Wednesday, August 24, 2011

The art of the tantrum

Dear Boston,

You have discovered the tantrum and my do you have a talent for it.  I'm actually kind of proud of you, I was pegging you for a softie.  I don't know when you developed these new temper tantrum skills, but you seem to have your little system down.

The tantrum starts with the face.  You squish your face up into the "crying face".  It starts out as just a face, (no real emotion behind it yet) but soon enough you are able to make the fake crying face turn into the real crying face and out come the tears along with the yell.  You cry/yell and let those crocodile tears flow freely.  However, it's not long before you realize, "this is just not getting the job done".

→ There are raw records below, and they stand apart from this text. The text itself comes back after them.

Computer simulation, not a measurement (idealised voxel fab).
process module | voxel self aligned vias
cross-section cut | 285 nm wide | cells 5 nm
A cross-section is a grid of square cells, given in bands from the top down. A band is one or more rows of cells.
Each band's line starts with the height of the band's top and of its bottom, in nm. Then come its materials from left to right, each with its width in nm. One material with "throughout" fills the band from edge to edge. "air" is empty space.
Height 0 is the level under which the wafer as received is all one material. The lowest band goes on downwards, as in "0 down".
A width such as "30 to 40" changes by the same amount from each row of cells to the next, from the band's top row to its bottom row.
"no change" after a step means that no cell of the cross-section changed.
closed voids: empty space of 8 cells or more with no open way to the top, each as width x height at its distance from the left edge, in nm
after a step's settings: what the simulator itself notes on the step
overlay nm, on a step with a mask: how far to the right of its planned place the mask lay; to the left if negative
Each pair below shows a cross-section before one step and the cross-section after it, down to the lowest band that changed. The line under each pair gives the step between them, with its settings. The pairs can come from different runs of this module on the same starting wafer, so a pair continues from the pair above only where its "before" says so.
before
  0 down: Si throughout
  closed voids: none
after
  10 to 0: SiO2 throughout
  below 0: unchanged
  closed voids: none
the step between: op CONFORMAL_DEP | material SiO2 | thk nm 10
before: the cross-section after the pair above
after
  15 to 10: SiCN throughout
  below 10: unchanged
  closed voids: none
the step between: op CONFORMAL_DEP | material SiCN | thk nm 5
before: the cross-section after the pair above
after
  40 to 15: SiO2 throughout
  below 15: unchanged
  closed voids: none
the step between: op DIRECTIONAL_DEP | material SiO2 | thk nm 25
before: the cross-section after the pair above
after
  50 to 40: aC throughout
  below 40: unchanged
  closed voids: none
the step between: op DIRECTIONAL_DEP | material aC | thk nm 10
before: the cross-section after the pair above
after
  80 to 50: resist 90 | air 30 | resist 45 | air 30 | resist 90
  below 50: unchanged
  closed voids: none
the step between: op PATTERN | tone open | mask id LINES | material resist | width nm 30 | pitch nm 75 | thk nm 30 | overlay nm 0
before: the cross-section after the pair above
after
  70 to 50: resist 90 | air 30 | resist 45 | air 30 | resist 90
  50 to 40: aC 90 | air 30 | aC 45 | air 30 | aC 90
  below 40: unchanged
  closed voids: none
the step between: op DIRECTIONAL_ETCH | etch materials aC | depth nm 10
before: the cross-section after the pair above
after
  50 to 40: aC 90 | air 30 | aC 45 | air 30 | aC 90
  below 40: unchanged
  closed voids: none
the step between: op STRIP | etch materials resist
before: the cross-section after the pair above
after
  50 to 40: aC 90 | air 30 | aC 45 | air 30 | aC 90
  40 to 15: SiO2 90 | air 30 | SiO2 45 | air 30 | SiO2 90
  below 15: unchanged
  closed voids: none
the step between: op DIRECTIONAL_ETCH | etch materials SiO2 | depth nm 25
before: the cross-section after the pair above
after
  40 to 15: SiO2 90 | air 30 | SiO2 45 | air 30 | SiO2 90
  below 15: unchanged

I introduce, the Humming bird (albeit an angry, loud slightly larger Humming bird).  You flap your arms  a million miles a minute as hard as you can.  Again, to your dismay this still is not getting the job done. This is when you decide you just may need to swat something and that something is Momma...almost always her foot.  You usually throw a second swat in there, just for good measure.  At this point I begin to laugh (I can't help myself, I'm new to the Tantrum), and you cry harder, but like your Momma you can't help yourself either and you begin to laugh along with me.

We hug, we makeup and just like that we are friends again.

At some point I will do the responsible thing and use some awesome parenting technique on those tantrums that will blow your mind...but for now I think I will just laugh.